A recent case reveals that refugees are still being prosecuted and imprisoned for using false documents in their quest for safety, eleven years after the courts declared the practice unlawful.
An Iranian man goes on a demonstration and is beaten up, detained and tortured for sixteen days. Relatives organise his escape, and he is bundled out of Iran, away from his wife and young son, through Turkey to Syria, and on to the UK, where he proffers the false Bulgarian passport he was given by his smuggler, tells the immigration officer his true name and nationality, and asks for asylum. He is immediately detained, and charged with using a false identity document. On the advice of a duty solicitor, he pleads guilty and is sentenced to 12 months’ imprisonment.

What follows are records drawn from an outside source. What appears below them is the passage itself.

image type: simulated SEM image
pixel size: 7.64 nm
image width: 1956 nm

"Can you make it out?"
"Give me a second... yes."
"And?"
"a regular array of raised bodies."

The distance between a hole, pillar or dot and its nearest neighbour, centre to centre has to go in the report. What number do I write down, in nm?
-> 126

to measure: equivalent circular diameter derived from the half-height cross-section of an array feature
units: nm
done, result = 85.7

This scenario was all too common in the 1990s, before a ground-breaking case in 1999, Adimi, established that the Refugee Convention made it unlawful. According to Article 31 of the Convention, states were not to penalise refugees who entered their territory illegally, provided they came ‘directly’ from the country of persecution, revealed themselves ‘promptly’ to the authorities of the country of refuge, and had good reason for their illegal entry. In the Adimi case, the judges were horrified that the provisions of Article 31 were not reflected in English criminal law. The court interpreted liberally the requirements that refugees must come ‘directly’ from countries of persecution, allowing those coming through transit countries to benefit from the provision, and the court ruled that generally speaking, anyone trying to enter on false documents ‘as part of a bona fide quest for asylum’ was protected from prosecution. Following that case, parliament amended the law to provide a defence for asylum seekers using false documents, while many wrongly convicted asylum seekers had their convictions quashed and compensation of up to £40,000 was awarded.
But the Iranian torture victim (referred to as MV) was prosecuted and convicted in August 2009. No one considered that he might have a defence – neither the immigration officer who interviewed him, the police who arrested him, the Crown Prosecution Service who decided he should be charged, the duty solicitor who represented him, nor the judge who sentenced him.
MV’s was one of three test cases in which the Court of Appeal ruled, on 19 October 2010, that there had effectively been a miscarriage of justice rendering guilty pleas a nullity. The other defendants were a Somali woman who had been shot and threatened with rape on the basis of her ethnicity, and another Iranian who was sought by the authorities for his dissident activities. In each case, the court held that the defendants had a good defence, based on their bona fide quest for asylum, and that they could not reasonably have been expected to claim asylum in the countries through which they travelled. (In a fourth case, the judges decided that the defendant, a Somali man, was probably advised that he might have a good defence, and refused to quash his conviction.)
The judges rightly observed that there was no excuse for the lawyers’ failure to advise their clients properly. But the court did not consider the culpability of the other agencies and their failure to apply the protection required by the Refugee Convention. They referred to the waste of time and public expense involved in the wrongful convictions, but not to the devastating impact of arrest and imprisonment on people seeking sanctuary from persecution.